Charlie Bucket is the book/film’s 11-year-old protagonist. Charlie is a young impoverished child with a heart of gold, who lives with his parents and four bedridden grandparents. The family has close to nothing and essentially live by scraping by, but what they lack in worldly possessions they more than make up for in the love that they have for one another. When Charlie finds his golden ticket the first thing he thinks of is his family and when they convince him to keep the ticket he decides to bring his Grandpa Joe along with him to the factory. Of all the children to enter the factory for the tour Charlie is the one who proves to be the most selfless and pure of heart. He is characterized as a kind sweet child who wants to do the right thing. In the end it is Charlie who wins the contest that no one even knew they were apart of and he becomes the owner of Wonka Chocolate. Miles Brown would be the perfect choice for Charlie due to his great ability to convey curiosity and innocence.
Grandpa Joe is one of Charlie’s four bedridden grandparents who live with him and his parents. Grandpa Joe while at times behaves rather paranoid and stubborn, of the grandparents Joe still maintains a childlike curiosity and lust for life. It is through his yes that both the reader and Charlie learn about Willy Wonka’s factory. When Charlie finds his golden ticket Grandpa Joe springs from bed out of joy and he is the guardian that accompanies Charlie on the tour of the factory. At the end of the tour when Willy Wonka tells Charlie that he gets nothing Grandpa Joe becomes infuriated at Mr Wonka for his treatment of Charlie as a little boy. It is clear that Grandpa Joe loves his grandson dearly and is willing to even tell off Willy Wonka himself. Luke Cage and This is Us‘s Ron Cephas Jones would make for the perfect Grandpa Joe.

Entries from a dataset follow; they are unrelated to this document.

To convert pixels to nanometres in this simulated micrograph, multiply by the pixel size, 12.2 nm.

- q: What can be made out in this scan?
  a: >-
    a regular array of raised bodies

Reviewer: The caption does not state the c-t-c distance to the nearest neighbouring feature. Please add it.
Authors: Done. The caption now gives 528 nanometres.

Augustus Gloop is one of the children who found a golden ticket earning a place on the Factory tour. Gloop is characterized as a greedy gluttonous child. Gloop has an intense love and infatuation with chocolate, which heavily plays into how he makes his exit in the book. While drinking from the chocolate river in the chocolate room Gloop falls in contaminating the chocolate. The churning pipe sucks Gloop up and transports him to the fudge room where his parents are sent to collect him. IT‘s Jeremy Ray Taylor would be perfect for Augustus Gloop. He is a fantastic actor who is quite funny and adorable.
In the novel, Violet Beauregard is described as talking incredibly fast, having curly hair, and being intensely competitive by way of being an aggressive gum-chewing champion,explaining in both the book and the movies that she once chewed one piece of gum for three months straight. She is usually depicted as wearing a simple t-shirt and jeans in varying illustrations of the book, though in the films she is depicted as both a “girly girl” and a tomboy. In the course of the plot, Violet is the second child to be dismissed from the factory due to disobeying Wonka’s orders. For this role, Blackish actress Marsai Martin would be ideal as she would certainly be able to portray the above traits in a fun and interesting way, particularly the portion of the book where Violet eats the 3-course dinner gum and turns into a human blueberry after defying Wonka’s order to not consume the defective product.
Veruca Salt, while cute and adorable, is portrayed in both the novel and films as being an incredibly spoiled and selfish child courtesy of her extremely wealthy parents who typically give her whatever she asks for whenever she asks for it. She is also known to throw tantrums when she is unable to get what she wants. Unlike the other children, Veruca did not find the golden ticket herself as the employees of the Salt Corporation scoured various chocolate bars for her. In the course of the plot, Veruca’s tour of the factory ends when she is attacked by squirrels in the Nut Sorting Room and dragged down the trash chute after attempting to grab one of Wonka’s squirrels for herself. She is the third child to leave the factory. For this role, Aubrey Anderson Emmons, whose previous acting roles include ABC’s Modern Family, would be perfect as she is more than capable of portraying the bratty persona that characterizes Veruca Salt.
Mike Teavee, the fourth child to leave Wonka’s factory by way of being shrunk by the Television Chocolate camera, is portrayed as being a technologically savvy child who is primarily obsessed with watching TV, indicative of his last name. His interest in technology is especially apparent in the way that he readily sent himself through the machine in an effort to convince Wonka that it could be used as a teleportation device. For this role, Finn Wolfhard, whose previous roles include Netflix hit series Stranger Things and It, would be a great fit as he is capable of being both funny and serious.
Arthur Slugworth is stated to be one of Wonka’s biggest competitors and being the catalyst for him to shut down the factory and lay off all his workers. This was mainly due to the fact that Slugworth sent spies into the factory who then stole some of Wonka’s recipes, enabling Slugworth to make and sell those counterfeit products himself. Though he is not seen in the 2005 version of the film for more than a second, in the 1971 film he is falsely portrayed by a Wonka worker who bribes the children to sell the secrets they discovered in the factory as part of a moral test by Willy Wonka which Charlie passes. For this role, Giancarlo Esposito would be best. Personally, I would prefer that a new film based on this story takes the route of the 1971 film and uses Esposito as someone who is not in fact Slugworth but is a regular person who works with Willy Wonka to see which of the children had integrity and which did not.
With the revelation that Roald Dahl originally intended for Charlie to be a black child, there is a renewed desire for a revamped and diverse Willy Wonka and the Chocolate Factory. This cast, combined with a more modern and socially relevant spin on the acclaimed novel and film, would be a joy to see on the big screen. What do you guys think? Would you want to see a reboot of Willy Wonka & the Chocolate Factory?